Tuesday, September 26, 2006

A Five Month Old National Intelligence Estimate

The United States government has assessed the threat level within the world. Months ago. The increased terrorist threat level reflected the ongoing situation in an Iraq that has since become more unstable. From the New York Times article that first made the public aware of this NIE report, it was learned that the sixteen agencies dedicated to spying and being aware of threats to America came to a general consesus that the Iraq stalemate has brought more danger, not less, to the country.

When the New York Times first ran the story, it was not a dissection of the full report as much as an assembly of those who knew of the report and their comments. After the story ran on the 23rd, several made calls on the White House to release the full assessment by the 25th.

The Executive branch has decided to release bits and pieces of the report. A curious decision since it was originally classified in its entirety. To the extent that those portions that President Bush deemed not-as-secret, there are some remarks on what the occupation has returned on the billions invested so far (from Reuters):

"We assess that the Iraq jihad is shaping a new generation of terrorist leaders and operatives," said the declassified segment of the report, titled "Trends in Global Terrorism: Implications for the United States."
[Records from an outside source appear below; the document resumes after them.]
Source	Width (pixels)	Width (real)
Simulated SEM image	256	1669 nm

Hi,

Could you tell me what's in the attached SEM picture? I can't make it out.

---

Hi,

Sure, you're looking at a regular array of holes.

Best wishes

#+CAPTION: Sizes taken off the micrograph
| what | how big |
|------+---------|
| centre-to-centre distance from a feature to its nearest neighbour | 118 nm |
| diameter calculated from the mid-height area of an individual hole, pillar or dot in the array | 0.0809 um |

"The Iraq conflict has become the 'cause celebre' for jihadists, breeding a deep resentment of U.S. involvement in the Muslim world and cultivating supporters for the global jihadist movement," it added.


This will mark the return to the fly-paper theory of waging preventative war, yet what it really alludes to is the fact that waging a war against a people and a society at large which does not wish to be occupied only furthers a hatred which will likely boomerang back at the invader.

Sadly, the lesson may not be learned in time.